We thank the reviewers for their comments and will incorporate appropriate changes in the final version.$
REVIEWER 1

1. In line 086, the authors summarise...Wiatowski 2015...Can we rely these findings?

Our paper is fully self-contained and does not depend on any of the results in Wiatowski 2015.

2. What is the definition of completeness...and why is it important intuitively...?

The set of translated atoms is complete for H_N if every element in H_N can be written as a linear combination of elements in the set. 
Completeness guarantees that potentially relevant features do not get "lost" in the network.

3. Figure 2(right)...but itself is not a cartoon function...

Indeed, the graph in Figure 2 (right) consists of a *linear combination* of 3 cartoon functions. Our theory can easily be generalized to linear combinations of cartoon functions, but this is not done for simplicity of exposition. 
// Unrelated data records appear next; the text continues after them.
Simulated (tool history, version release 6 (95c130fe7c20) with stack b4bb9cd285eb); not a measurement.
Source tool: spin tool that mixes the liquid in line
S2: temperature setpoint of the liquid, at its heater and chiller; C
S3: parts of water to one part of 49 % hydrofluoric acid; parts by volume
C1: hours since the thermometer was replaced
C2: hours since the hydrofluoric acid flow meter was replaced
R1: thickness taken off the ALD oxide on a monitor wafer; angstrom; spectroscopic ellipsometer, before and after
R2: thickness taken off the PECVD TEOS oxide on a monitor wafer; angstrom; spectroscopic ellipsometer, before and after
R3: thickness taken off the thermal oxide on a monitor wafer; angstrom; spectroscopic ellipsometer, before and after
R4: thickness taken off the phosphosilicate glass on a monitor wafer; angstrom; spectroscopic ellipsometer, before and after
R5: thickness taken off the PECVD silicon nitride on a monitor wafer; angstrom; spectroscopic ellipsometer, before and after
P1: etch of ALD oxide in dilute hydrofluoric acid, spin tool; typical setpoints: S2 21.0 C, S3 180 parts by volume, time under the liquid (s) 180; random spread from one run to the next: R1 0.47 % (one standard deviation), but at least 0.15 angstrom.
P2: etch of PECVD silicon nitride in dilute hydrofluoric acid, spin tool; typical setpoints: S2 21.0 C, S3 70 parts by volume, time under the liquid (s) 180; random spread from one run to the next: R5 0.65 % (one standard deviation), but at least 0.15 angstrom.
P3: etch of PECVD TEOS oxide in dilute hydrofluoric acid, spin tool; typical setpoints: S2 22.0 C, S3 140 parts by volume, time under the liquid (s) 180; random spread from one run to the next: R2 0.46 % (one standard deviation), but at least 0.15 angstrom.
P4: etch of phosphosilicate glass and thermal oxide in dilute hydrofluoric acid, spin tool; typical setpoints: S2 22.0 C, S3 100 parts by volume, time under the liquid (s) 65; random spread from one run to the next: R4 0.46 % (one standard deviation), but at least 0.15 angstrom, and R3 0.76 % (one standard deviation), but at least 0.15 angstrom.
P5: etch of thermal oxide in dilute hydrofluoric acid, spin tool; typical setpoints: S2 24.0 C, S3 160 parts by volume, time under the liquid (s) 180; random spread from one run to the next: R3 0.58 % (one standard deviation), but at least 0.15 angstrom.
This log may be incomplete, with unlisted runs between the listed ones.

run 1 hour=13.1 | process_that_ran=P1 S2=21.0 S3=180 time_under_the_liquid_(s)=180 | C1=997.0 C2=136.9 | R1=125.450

4. The experiemnt reported in Table 1 seems to have no conclusions. ...How does this translate into the proposed theory...?

As Mallat's architecture uses wavelet filters and the modulus non-linearity, and does not include pooling, it is interesting to compare the practical performance of different filters, non-linearities, and pooling operators to Mallat's architecture. Our experiment shows that alternative architectures, covered by our theory, can deliver classification performance on par with that of Mallat's but at significantly reduced computational complexity (see lines 739-744).

Our analytical results show that Lipschitz non-linearities and pooling operators lead to translation and deformation stability and are hence properties shared by a wide class of networks. This offers a theoretical explanation for the impressive performance of DCNN-based feature extraction in a wide range of practical applications.


5. The reviewer's main concern lies with the clarity of theorems and lack of any illustrations...examples, intuitive explanations and more extensive discussion...

The notation is admittedly cumbersome, but this is a consequence of the need to formalize the elaborate network structure. As for explanations of results, we feel that, given the length constraints, this is already done where possible: (i) stability to deformations and translations: lines 627-651, 870-876, (ii) translation covariance: lines 660-666, 870-876, (iii) trade-off between deformation stability and energy conservation: lines 646-651, (iv) motivation for the deformation model in Eq. (11): lines 539-541, (v) sampled cartoon functions: lines 400-412, 456-464.  

REVIEWER 2

1. ...theoretical analysis...similar to earlier work on ScatNet...consider contribution incremental.

We assume that the reviewer refers to Bruna &amp; Mallat, 2013, which does not contain proofs for the discrete case, but refers to Mallat, 2012 for proofs. Mallat, 2012, however, applies only to continuous-time wavelet-modulus-based networks without pooling. It is therefore unclear how Mallat's theory can be generalized to the case considered here that, besides applying to the discrete case, covers arbitrary filters, non-linearities, and pooling operators.

2. A key feature of ScatNet is its translation invariance. However, neither Theorem 1 nor Theorem 2 establish the translation invariance...

Strict translation invariance was proved only for the continuous-time case in Mallat, 2012, and Wiatowski and Bolcskei, 2015. 
ScatNets, as in Bruna &amp; Mallat, 2013, are not translation-invariant but rather translation-*covariant* on the rough grid induced by the factor 2^{J} corresponding to the coarsest wavelet scale. Our result in Eq. (19) is hence in the spirit of Bruna &amp; Mallat, 2013, with the differences that (i) we prove this covariance property rather than providing a heuristical justification only, and (ii) the grid in our case is induced by the product of the pooling factors, which can be chosen freely and can differ across layers, properties arguably more natural than dependency on a fixed wavelet scale. 

3. ...the proposed method was not compared with any baseline approach. ...

We compare to Bruna &amp; Mallat, 2013, in lines 739-744, see also response to issue 4, Reviewer 1 (comparable classification performance at significantly reduced computational complexity).

4. ...the number of features will be exponentially large. How...handle the computation intractability? ...running time...on MNIST?

The new architectures we propose allow for different strategies: (i) individual layers can be made not to contribute to the feature vector (see lines 326-36), (ii) dimensionality reduction via pooling. Running times (Matlab + libSVM implementation): 0.32 - 2.47s, depending on network configuration.


REVIEWER 3

1. ...the empirical evaluation, is comparably weak...

See response to issues 4 and 5, Reviewer 1. Our architectures achieve performance on par with Bruna &amp; Mallat 2013 at significantly reduced computational complexity.